The simplest definition of how video conferencing works is simply by the integration of video, audio and peripherals to enable two or more people to communicate simultaneously over some type of telecommunications lines. In other words, you are transmitting synchronized images and verbal communications between two or more locations in lieu of them being in the same room. How video conferencing works is a little bit harder to explain than answering the question, “What is video conferencing?”
Millions of people use video conferencing every day around the globe, but very few people know just how the technical aspects of the process work. The main ingredients of successful video conferencing are video cameras, microphones, appropriate computer software and computer equipment and peripherals that will integrate with the transmission lines to relay the information.
The analog information recorded by the microphones and cameras is broken down into discreet units, translating it to ones and zeros. A Codec encodes the information to a digital signal that can then be transmitted to a codec at the other end, which will retranslate these digital signals back into analog video images and audio sounds.
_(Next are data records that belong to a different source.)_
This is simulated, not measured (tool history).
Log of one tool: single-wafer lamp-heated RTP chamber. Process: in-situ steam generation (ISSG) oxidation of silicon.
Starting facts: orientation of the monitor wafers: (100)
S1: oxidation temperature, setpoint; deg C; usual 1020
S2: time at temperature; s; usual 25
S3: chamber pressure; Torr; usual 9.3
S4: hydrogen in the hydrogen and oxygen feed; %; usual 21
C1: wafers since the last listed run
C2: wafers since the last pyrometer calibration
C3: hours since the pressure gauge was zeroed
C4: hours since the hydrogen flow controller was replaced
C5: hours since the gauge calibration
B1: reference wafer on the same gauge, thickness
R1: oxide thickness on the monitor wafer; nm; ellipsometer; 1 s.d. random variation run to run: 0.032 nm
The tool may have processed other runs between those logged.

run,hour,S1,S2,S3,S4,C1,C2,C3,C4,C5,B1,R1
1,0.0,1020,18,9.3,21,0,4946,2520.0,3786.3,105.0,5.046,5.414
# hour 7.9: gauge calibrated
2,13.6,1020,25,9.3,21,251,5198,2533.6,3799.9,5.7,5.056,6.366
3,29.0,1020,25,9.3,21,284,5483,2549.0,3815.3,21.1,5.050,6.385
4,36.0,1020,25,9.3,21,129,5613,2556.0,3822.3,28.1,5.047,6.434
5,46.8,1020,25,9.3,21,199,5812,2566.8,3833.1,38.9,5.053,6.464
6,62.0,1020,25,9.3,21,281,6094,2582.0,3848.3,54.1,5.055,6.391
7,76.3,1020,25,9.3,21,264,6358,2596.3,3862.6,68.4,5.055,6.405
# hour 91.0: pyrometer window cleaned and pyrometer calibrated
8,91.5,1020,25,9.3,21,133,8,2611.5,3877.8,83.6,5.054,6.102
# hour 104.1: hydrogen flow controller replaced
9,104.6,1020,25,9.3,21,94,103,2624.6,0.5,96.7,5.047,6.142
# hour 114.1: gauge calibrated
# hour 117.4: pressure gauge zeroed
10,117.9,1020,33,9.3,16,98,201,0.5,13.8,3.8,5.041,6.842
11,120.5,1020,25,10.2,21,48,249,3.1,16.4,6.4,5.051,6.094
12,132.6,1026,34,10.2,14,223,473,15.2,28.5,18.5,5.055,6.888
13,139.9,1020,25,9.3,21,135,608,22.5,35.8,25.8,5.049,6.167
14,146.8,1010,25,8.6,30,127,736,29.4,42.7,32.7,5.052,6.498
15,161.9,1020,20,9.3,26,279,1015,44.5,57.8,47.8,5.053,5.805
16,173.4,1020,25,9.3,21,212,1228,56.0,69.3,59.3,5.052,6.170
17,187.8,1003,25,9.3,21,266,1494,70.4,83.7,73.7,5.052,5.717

The theory’s the same, the transmission has changed
In the earlier days of video conferencing, T1, ATM and ISDN lines were used almost exclusively but were really only practical for room-based video conferencing systems. These dedicated lines were expensive and only large corporations tended to have the facilities and money to invest in this type of set-up.
As the Internet became more a part of the everyday lives of all businesses, however, it changed how video conferencing was conducted. The TCP/IP connections of the Internet are much less expensive and can carry large quantities of information, including video packets for conferencing, relatively easily. Because of this, video conferencing has become much more prevalent in small businesses and in desktop packages that can be set up with software for computer-to-computer networking.
Compression makes video transmission practical
The problem that arises when you convert analog to digital for transmission is the loss of clarity in an image. Analog signals are a continuous wave of amplitudes and frequencies showing shades and ranges of color as well as depth and brightness. When you convert to digital, which is strictly 0’s and 1’s, you then need to develop a grid to represent values, intensities and saturations of different color values so that the image can be interpreted and reformed at the receiving end.
This vast amount of digital information requires huge bandwidth and means that the time it would take to transmit video images would be impractical for most applications. That’s where compression is crucial. When determining how video conferencing works, one of the most important elements is the compression ratio.
The higher the compression ratio, the more quickly the information is capable of being transmitted. In many cases, however, this also means some loss in clarity or audio/video quality. For instance, a compression ratio of 4:1 would be terribly slow but have a fantastic picture quality. But by the time it was transmitted, everyone at the other end would probably have left the room for a cup of coffee. Lossy compression discards unneeded or irrelevant sections of a signal in order to transmit only the essentials, speeding up the transmission time significantly but sometimes resulting in loss of quality.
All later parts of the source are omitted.